Marketing feeds growth

Marketing is the main element of group costs, typically running at around one-third of revenue, but is effectively an investment in building future revenues. The group uses the ‘CLIQ Factor’ to measure its marketing efficiency, being the average revenue per user over six months (ARPU) divided by the cost of customer acquisition (CPA). The minimum is set at 1.4x, equivalent to a 30% gross margin.

Valuation: Upgrades mean continuing discount

Cliq Digital has started to deliver on its strategy, with several guidance upgrades, and the share price has responded very strongly, climbing 669% over the last year. The rating nevertheless remains at a discount to other global entertainment and customer acquisition peers on EV/Sales, EV/EBIT and P/E. Parity on these metrics averaged across FY21 and FY22 would indicate a share price of €69.22. A DCF at an 8.5% WACC and 2% terminal growth indicates a value of €60.79, with the midpoint of these two values being €65.01.

An attractive market proposition

Cliq provides streaming entertainment services. It recruits its customers through marketing activity, often through searches for typical terms via search engines such as Google, or from social media and publisher marketing referring to categories such as sport, music or films. Links then lead the potential customer to a group website or portal (which could be branded to the content category) where they are encouraged to subscribe, with the first month of subscription typically being free of charge. When a customer signs up, payment details are taken through a wide range of payment options, as illustrated below.

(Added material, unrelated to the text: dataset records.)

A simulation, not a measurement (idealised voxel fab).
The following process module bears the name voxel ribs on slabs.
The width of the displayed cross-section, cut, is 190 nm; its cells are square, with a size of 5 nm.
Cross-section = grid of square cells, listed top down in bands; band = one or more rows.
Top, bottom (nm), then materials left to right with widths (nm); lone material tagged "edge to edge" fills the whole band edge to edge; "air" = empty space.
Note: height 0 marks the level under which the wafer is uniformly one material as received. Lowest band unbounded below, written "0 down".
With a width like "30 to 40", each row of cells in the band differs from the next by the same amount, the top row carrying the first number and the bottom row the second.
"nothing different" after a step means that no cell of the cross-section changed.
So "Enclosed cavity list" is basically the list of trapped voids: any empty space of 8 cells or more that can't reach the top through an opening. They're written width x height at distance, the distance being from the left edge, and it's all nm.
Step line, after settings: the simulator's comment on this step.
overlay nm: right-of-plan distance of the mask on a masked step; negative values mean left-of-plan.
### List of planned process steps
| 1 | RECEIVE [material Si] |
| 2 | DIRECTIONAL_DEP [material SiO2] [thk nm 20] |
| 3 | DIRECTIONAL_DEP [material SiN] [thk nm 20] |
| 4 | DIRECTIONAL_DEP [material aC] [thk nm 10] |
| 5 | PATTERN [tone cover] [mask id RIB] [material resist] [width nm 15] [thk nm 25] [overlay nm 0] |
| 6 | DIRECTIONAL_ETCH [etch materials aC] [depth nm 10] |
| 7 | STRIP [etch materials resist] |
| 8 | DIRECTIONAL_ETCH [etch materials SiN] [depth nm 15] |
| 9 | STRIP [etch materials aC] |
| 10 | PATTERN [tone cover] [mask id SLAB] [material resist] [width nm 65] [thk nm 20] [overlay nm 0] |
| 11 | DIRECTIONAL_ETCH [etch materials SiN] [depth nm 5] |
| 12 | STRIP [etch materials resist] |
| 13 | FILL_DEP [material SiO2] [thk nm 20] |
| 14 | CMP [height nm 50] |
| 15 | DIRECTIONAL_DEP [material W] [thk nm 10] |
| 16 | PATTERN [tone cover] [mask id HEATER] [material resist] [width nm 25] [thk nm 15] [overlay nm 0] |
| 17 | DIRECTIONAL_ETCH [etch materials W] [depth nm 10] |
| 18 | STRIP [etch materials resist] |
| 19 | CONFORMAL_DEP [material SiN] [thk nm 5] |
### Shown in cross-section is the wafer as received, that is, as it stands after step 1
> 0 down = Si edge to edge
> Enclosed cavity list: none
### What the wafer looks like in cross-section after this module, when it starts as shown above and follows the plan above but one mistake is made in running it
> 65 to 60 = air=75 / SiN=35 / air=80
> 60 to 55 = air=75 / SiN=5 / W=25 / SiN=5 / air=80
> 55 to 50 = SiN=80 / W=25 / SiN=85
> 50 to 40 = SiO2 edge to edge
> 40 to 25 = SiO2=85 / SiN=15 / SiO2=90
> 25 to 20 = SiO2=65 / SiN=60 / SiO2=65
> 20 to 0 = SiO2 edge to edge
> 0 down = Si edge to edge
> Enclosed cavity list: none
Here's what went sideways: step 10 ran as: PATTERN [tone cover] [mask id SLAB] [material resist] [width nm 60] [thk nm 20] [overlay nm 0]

Exhibit 1: Customer journey

Source: Cliq Digital

The group is rolling out its all-in-one subscription offer, currently available in Germany and Austria, across territories at attractive price points – €14.99 in Europe. For this, up to five members of a household gain access to unlimited content across film, music, audiobooks, eBooks, sport and games. The content tends to be more ‘backlist’ oriented, licensed from a wide variety of sources and appealing to a mainstream, over-25 market. The library consists of over 1,000 films (including one Hollywood blockbuster per month on an all-in-one subscription), hundreds of curated music playlists, 150k audiobooks in more than 10 languages and over 1.2k core and casual games. Sports would tend to be curated highlights rather than long form, and cover sports such as Bundesliga, Champions League, NBA, MMA, NFL and Formula One among others.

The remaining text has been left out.